Following up a deflating shootout loss with a three-day break in the schedule might not seem like a desirable itinerary for the Wild since it has to wait until Thursday to make amends for letting four leads slip away en route to a 5-4 letdown to the Flames Sunday night at Xcel Energy Center.

But a day off Monday and a couple days at the practice rink is exactly what the Wild wants right now.

 

 

“The day off is coming at a good time and then two good practices hopefully,” coach Bruce Boudreau said.

After being idle Monday, the Wild will regroup for practice Tuesday and Wednesday before traveling to Calgary for the rematch Thursday. And it isn’t tough to guess where the focus will shift in the meantime after the team was burned for two power play goals Sunday while scoring just once in its two chances.

Special teams slipped further under the microscope after this setback, particularly the penalty kill.

Since Nov.21, a span of 22 games, the Wild has surrendered 20 power play goals in 62 shorthanded situations – a 67.7 percent efficiency that ranks last in the NHL during that time.

“It's not that teams are making great plays and beating us,” Boudreau said. “We give pucks away, and they put it in the net.”

Although the power play delivered the game’s first goal, the Wild came up emptyhanded when it was given a glorious chance in overtime – getting a 4-on-3 advantage after Flames captain Mark Giordano was called for tripping.

But the setup that worked Saturday to propel the Wild to a 3-2 overtime win over the Jets wasn’t successful Sunday, and that opened the door for Calgary to prevail in the shootout.

“On the 4-on-3, [we] should have scored,” winger Kevin Fiala said.

Despite going into this mini-lull on a loss, winger Marcus Foligno expected the vibe to be upbeat when the team reconvenes Tuesday.

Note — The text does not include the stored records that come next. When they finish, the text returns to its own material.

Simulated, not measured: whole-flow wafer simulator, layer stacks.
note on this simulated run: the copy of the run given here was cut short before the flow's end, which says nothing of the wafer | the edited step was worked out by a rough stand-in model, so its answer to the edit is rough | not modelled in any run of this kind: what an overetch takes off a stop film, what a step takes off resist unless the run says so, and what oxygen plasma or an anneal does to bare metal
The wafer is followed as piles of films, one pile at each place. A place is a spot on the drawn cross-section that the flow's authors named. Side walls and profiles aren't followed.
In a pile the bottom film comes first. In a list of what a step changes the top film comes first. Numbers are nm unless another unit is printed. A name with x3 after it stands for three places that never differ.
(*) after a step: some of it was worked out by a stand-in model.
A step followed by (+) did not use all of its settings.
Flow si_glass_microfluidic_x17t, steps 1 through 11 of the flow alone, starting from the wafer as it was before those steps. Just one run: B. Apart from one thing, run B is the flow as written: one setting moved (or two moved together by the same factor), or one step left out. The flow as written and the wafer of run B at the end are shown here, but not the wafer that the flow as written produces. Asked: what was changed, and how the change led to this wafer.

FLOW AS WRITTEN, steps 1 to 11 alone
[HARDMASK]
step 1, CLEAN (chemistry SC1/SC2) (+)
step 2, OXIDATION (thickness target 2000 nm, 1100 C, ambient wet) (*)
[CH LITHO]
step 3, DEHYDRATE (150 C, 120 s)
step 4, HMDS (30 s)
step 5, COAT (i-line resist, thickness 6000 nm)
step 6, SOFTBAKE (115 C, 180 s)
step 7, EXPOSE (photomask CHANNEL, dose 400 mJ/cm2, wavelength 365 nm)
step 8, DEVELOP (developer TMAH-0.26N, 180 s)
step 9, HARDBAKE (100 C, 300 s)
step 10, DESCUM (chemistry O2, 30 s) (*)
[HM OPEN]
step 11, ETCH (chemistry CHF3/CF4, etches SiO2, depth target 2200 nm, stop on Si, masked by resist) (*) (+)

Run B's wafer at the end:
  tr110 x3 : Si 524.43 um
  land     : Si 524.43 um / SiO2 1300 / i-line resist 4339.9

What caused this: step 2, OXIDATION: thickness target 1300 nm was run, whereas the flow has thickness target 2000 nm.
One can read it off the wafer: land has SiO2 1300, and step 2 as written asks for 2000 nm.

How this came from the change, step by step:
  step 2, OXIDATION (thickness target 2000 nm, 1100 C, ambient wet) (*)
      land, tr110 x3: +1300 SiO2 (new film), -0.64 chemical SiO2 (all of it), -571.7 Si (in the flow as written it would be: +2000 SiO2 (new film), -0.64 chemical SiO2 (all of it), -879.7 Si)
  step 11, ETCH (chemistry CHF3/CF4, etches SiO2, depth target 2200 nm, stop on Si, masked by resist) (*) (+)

“I think we’re happy to get a day off here and just regroup,” he said. “That’s the biggest thing. We have two practice days, which will be nice. Tuesday will be a hard practice. I think just go back to the basics a little bit.”

It’ll be interesting to see if Boudreau reshuffles the lines at practice or sticks with the look he debuted Sunday.

Against the Flames, Jordan Greenway started on the fourth line and Ryan Donato took Greenway’s spot on the top line next to center Eric Staal and right winger Mats Zuccarello.

Greenway did score in the third period, his first in 11 games, but there was a message behind the move.

“I hate to use the word intensity, so I’ll use the word consistency,” Boudreau said when asked what’s been missing from Greenway’s game. “That’s what we talk about. When he’s a mean player every night, he’s really, really good. When he’s not, he’s average.”

Another player who capitalized on his recent change of scenery is Foligno.

He scored twice against the Flames to wrap the weekend with three goals and an assist, this after he was moved from the fourth line to the third ahead of Saturday’s game. With seven goals, Foligno’s already matched his goal output from last season.

“He’s earned it,” Boudreau said. “He works hard. He’s a great team player. He does all the right things as far as off the ice, on the ice, competing in practice, showing up for everything. So you really like to see those guys succeed and get breaks.”

One other angle to keep an eye on involves goalie Alex Stalock.

Although he was bowled over in the crease in the third period by the Flames’ Dillon Dube, the play didn’t result in a goalie interference penalty. The non-call comes on the heels of Stalock getting fined by the NHL for diving/embellishment.

“[The referees] have to make a judgment call is he diving? is he not diving?” Boudreau said. “So, they make that call. But it’s unfortunate if you get that reputation, you’re eventually not going to get the call ever.”